Emily Bazelon, a staff writer for the New York Times Magazine, declared her opposition to Brett Kavanaugh’s Supreme Court nomination in July, months before reporting that the nominee threw ice in a man’s face during an altercation at a bar during his time as a Yale undergraduate.

“The incident, which occurred in September 1985 during Mr. Kavanaugh’s junior year, resulted in Mr. Kavanaugh and four other men being questioned by the New Haven Police Department,” read the Monday report, which Bazelon co-authored.“Mr. Kavanaugh was not arrested, but the police report stated that a 21-year-old man accused Mr. Kavanaugh of throwing ice on him ‘for some unknown reason.’”

Bazelon, a graduate of Yale Law School, distanced herself from the school’s endorsement of Kavanaugh just days after his nomination was announced.

https://twitter.com/emilybazelon/status/1016526195826024448

The altercation reportedly occurred after Kavanaugh and his friends mistook a fellow bar patron for the lead singer of a band they had just seen in concert. When the man angrily told the undergraduates to stop looking at him, Kavanaugh responded by throwing his drink in the man’s face. Kavanaugh’s friend, Chris Dudley, hit the man in the face with a glass, causing him to bleed from the ear.
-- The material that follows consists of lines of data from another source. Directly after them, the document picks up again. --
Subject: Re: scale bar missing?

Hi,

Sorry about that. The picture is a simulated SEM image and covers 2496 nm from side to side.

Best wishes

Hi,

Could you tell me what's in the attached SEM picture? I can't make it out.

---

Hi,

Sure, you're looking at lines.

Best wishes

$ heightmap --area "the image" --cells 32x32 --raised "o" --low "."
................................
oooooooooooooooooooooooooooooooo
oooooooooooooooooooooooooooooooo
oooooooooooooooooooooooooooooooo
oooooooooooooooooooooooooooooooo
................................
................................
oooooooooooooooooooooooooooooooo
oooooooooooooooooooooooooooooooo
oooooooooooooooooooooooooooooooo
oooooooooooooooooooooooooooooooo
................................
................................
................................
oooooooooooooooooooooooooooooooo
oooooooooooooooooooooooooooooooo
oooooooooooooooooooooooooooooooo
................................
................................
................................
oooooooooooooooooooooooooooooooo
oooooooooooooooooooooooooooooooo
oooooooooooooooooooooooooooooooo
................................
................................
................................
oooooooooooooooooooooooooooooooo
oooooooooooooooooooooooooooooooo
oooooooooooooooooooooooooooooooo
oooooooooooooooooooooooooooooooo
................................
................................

Chad Ludington, a former Yale classmate of Kavanaugh’s, first described the incident in a statement released Sunday, which accused Kavanaugh of misleading lawmakers about his drinking.

“On one of the last occasions I purposely socialized with Brett, I witnessed him respond to a semi-hostile remark, not by defusing the situation, but by throwing his beer in the man’s face,” Ludington said.

Update 1:32p.m.: The New York Times released a statement Tuesday afternoon conceding that they should have assigned a newsroom reporter to the story.